My parents looked into the situation and they were told that this guy only wanted me for the money and nothing else. My parents want to force me to break up with my chassan. They told me that they will not attend the wedding, nor contribute monetarily in any way. I am 25 years old and a little bit overweight. A broken engagement will destroy my chances of ever getting married. What should I do?

The Panelists Respond

Baila Sebrow:

My first concern is your statement with regards to how you perceive yourself. A dangerous and strong misconception exists within our frum society that because a girl may weigh a bit more than other girls, she needs to overlook negative qualities within a guy if she wants to get married. Whether or not you are overweight bears no significance to this compromising situation, and you must leave that out of the equation.

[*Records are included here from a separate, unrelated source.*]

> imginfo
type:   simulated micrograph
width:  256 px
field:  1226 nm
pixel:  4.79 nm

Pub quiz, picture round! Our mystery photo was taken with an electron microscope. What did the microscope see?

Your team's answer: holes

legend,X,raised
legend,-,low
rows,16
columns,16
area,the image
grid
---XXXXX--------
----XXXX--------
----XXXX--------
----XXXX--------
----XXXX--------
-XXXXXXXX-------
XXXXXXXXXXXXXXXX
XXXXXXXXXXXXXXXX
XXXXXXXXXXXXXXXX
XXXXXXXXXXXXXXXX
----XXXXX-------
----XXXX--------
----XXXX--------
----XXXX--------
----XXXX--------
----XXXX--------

Your parents have every right to feel as they do. No one wants to be taken for a ride. In this case, they feel that if you marry this guy not only will they be taken for a ride, but you will be situated in the most vulnerable spot of this vehicle, as the front-seat passenger who sits devoid of a seatbelt.

Based on the details you are describing, not only do I believe that this guy wants to marry you for your parent’s financial status, but I also fear for the future of your emotional contentment and self-esteem. You state that although he was employed while dating you, soon after the engagement was made official, he became the benefactor of disability benefits. You do not mention any visible physical defect in your chassan rendering him disabled. Therefore, I come to the conclusion that his disability might be of a psychological nature.

I urge you to please examine this situation from an objective angle. Forgive me, but it sounds to me that this guy is not only unstable, but a major con-artist.

You need to call for a conference involving both sets of parents (assuming his parents are around and involved in his life) and the two of you. Reach out to your rav, and ask him to mediate within that setting. It is important that each person have the opportunity to express their comments and concerns. You all need this for formal clarity. Please have a pen and paper ready to jot down important remarks to review thereafter, because when tensions are high it is easy to either misunderstand or not comprehend entire sentences.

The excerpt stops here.